There probably wasn't much hope for her the very minute i first saw her, but we tried anyway, she and I. Too many years of not enough food, not enough light or heat, not enough care of any kind! We brought then home anyway, she and Romeo, to large round cages in the living room upstairs. Bald Blue and Gold Macaws were not a pretty sight, yet they had some fetching ways about them.
The night we ate chili and crackers, Romeo asked for a cracker, saying "Crackers?" with that note of interrogation that made it a definite question. Who could resist? Not me, so I got Romeo a cracker; if he got one, everybody got one. Then a most amazing thing (for me) happened. Romeo went over, took Julliette's cracker away from her, set it in one of the food dishes and fed her his cracker. He didn't feed her anything else that I ever saw, but if they had crackers, he fed his to Julliette and then fed hers to her.
I never did figure out why he did this. I surmise that for many years crackers were all they got aside from small black sunflowers. Probably because he could ask for them. he was so tender with her, the poor, bald, grey-skinned thing that she was. he would step aside and let her eat and drink first. often, if we came into the cage, he would stand in front of her as if guarding her. When new people came over, he would be okay until, and unless someone started to laugh at the bald bird. When that happened, he would raise his neck feathers, puff out his face, turn red and say, "No, no, no!"

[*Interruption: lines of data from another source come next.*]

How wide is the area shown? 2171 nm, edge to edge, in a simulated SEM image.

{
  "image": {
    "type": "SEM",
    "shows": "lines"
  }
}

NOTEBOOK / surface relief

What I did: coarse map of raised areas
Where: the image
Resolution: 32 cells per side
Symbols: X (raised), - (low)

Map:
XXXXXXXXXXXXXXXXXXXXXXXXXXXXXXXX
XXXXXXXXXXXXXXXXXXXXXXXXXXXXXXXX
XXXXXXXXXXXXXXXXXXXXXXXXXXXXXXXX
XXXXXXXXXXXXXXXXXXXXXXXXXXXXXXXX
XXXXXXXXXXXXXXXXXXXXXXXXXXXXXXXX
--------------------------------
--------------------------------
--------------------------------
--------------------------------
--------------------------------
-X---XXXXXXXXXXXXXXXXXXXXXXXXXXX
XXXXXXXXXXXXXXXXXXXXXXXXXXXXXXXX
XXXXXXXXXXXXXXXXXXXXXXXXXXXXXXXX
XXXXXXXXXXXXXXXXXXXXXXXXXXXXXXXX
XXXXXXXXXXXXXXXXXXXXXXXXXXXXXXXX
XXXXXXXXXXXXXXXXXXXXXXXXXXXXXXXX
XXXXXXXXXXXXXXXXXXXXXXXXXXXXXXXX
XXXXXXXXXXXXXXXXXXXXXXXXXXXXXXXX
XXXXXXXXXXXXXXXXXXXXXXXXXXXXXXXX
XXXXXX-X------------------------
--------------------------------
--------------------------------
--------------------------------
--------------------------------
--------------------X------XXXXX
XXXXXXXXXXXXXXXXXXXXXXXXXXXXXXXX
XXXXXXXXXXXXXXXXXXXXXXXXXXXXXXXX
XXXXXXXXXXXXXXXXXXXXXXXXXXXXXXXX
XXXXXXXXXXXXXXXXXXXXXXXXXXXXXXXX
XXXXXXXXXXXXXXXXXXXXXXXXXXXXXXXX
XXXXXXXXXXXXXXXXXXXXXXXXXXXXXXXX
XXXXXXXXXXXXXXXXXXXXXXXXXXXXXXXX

Even though we kept them in our living room in cages too small to breed in, with no nest boxes, (we did not want them to breed), they gave us our first opportunity to see how Macaws copulate. Shameless things that they were and as poor and ugly as she was, Romeo loved her! he told her the only way he knew, with loving and crackers.
Romeo still called "Crackers?" and i still gave them, only to see again and again this 'dumb animal" feed them to his girl. On the sixth of July, I wen out to the garage to feed and clean the birds. Romeo and julliette had moved to more spacious quarters abouttwo weeks earlier. they had a little present for me, an egg. I sometimes think it was their attempt to say thanks for the crackers. I found it hard to believe they would lay an egg right there on the floor in the sand, but they had. macaws which are critically ill and malnourished are not supposed to lay eggs. they not supposed to be able to produce eggshells in that kind of shape.
The next morning the most terrible sounds I had ever heard came from my bird room as soon as the dawn came. I could tell it was Romeo and something was terribly wrong. Running into the bird room i found him clinging to the front of the cage screaming in tones of horror and grief. "Romeo, what wrong, what's the matter?" was all i could say, only to discover Julliette dead in the sand next to her egg. "Oh Romeo, I'm sorry, so sorry." I was hurt too, even though i had known her only a few short months out of her 26 year life-span. i saw the most amazing thing then, sometimes I still doubt myself. Romeo got off the side of the cage, went down to the floor, laid down next to her and covered her with his wing. Even when she had died he was still protecting his love. He laid there for what seemed forever with his mate and his egg, mumbling very low sounds that were similarto, but sadder than those they had made while copulating--so mournful. then he looked up at me as if to say she was only playing, not dead, only playing. Looking up pathetically at me he said, "Crackers?" and tried to feed his mate.